Warren Gatland has been appointed head coach for the 2017 British and Irish Lions tour to New Zealand.
The 52-year-old Kiwi fills the role for the second time after masterminding a 2-1 series victory over Australia three years ago and will begin a sabbatical from his position as Wales boss immediately.
— British & Irish Lions (@lionsofficial) September 7, 2016
"Coaching the Lions is a great privilege. The 2013 tour was a real career highlight for me and I'm honoured to be offered the role again," Gatland said.
Gatland will be at the helm for the toughest assignment in the game with a three-Test series against the All Blacks the culmination of a 10-fixture tour that includes five games against Super Rugby opposition and a clash with the Maori.
The Lions have prevailed just once in 11 previous visits to New Zealand - John Dawes' 1971 tourists triumphed 2-1 - and were demolished in their last meeting with the All Blacks in 2005.
"Success is going to New Zealand and winning a Test series."September 7, 2016
Gatland, who was also part of Sir Ian McGeechan's coaching team in South Africa seven years ago, is convinced the tourists can prevail against the odds.

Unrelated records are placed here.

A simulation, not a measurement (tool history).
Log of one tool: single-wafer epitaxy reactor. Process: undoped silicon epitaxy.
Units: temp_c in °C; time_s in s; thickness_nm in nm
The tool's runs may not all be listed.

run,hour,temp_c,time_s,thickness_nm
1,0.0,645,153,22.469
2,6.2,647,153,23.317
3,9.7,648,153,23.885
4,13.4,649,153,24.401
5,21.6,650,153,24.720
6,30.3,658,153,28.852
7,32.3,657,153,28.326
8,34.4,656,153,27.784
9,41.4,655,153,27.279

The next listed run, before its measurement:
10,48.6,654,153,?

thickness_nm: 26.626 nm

"I know from having been in New Zealand recently how much excitement there is ahead of next year," Gatland said.
"For the All Blacks a Lions series is the ultimate test, but I'm 100 per cent confident that we can go and win in New Zealand."
Gatland will finalise the make-up of his own coaching team before the end of the year.
"The chance to work with the best players from the four Home Nations is a coach's dream and we have some outstanding talent to select from," Gatland said.
"Likewise, there are some outstanding coaches who could potentially be involved and we'll look to announce them in December.
"I'm looking forward to seeing how they and the players get on domestically, in Europe and internationally."
Gatland, who has won two Grand Slams with Wales, departs for New Zealand on Thursday to begin plotting the All Blacks' downfall and will be accompanied by tour manager John Spencer.
"We are delighted to have Warren as head coach for a second Tour," Spencer said.
"His international track record speaks for itself and he also understands the essence of the Lions and how to unite four nations in one purpose.
"Warren is acutely aware of the challenges we will face in New Zealand and we're confident he's the right man to lead us to a series victory."
Speaking at his official Lions unveiling in Edinburgh, Gatland said: "You get offered probably the biggest job in world rugby against the best opposition in world rugby, you get that sort of challenge and it is very difficult to walk away from that.
"When I was offered the position, it was definitely a 'yes' straightaway.
"It's massive. Having played against the Lions, I know what it means to face the Lions and have that opportunity. To go to New Zealand and lead the team against back-to-back world champions, consistently the best team in the world, in their back yard is no bigger challenge.
"I am hugely forward looking to the challenge and the prospect ahead.
"You have got to go there with that belief that we can put a squad together, a coaching team and management team that are capable of going down there and being successful in New Zealand.
"To challenge yourself against the best, there is no bigger challenge, and I think everyone is hugely excited about the next 10 months, really.
"You want people with confidence in their ability and confidence to play in what is going to be an incredibly tough environment.
"One of the challenges for me as the coach is often you are picking players who are used to being number one in their own position at their club and for the their nation, and sometimes you come together in a Lions set-up, and you could be number two or three.
"You are looking for people who are positive characters who can handle disappointment, sometimes, and be part of the squad. The make-up of the personnel is going to be incredibly important, and we will be looking closely at making sure we pick the right people."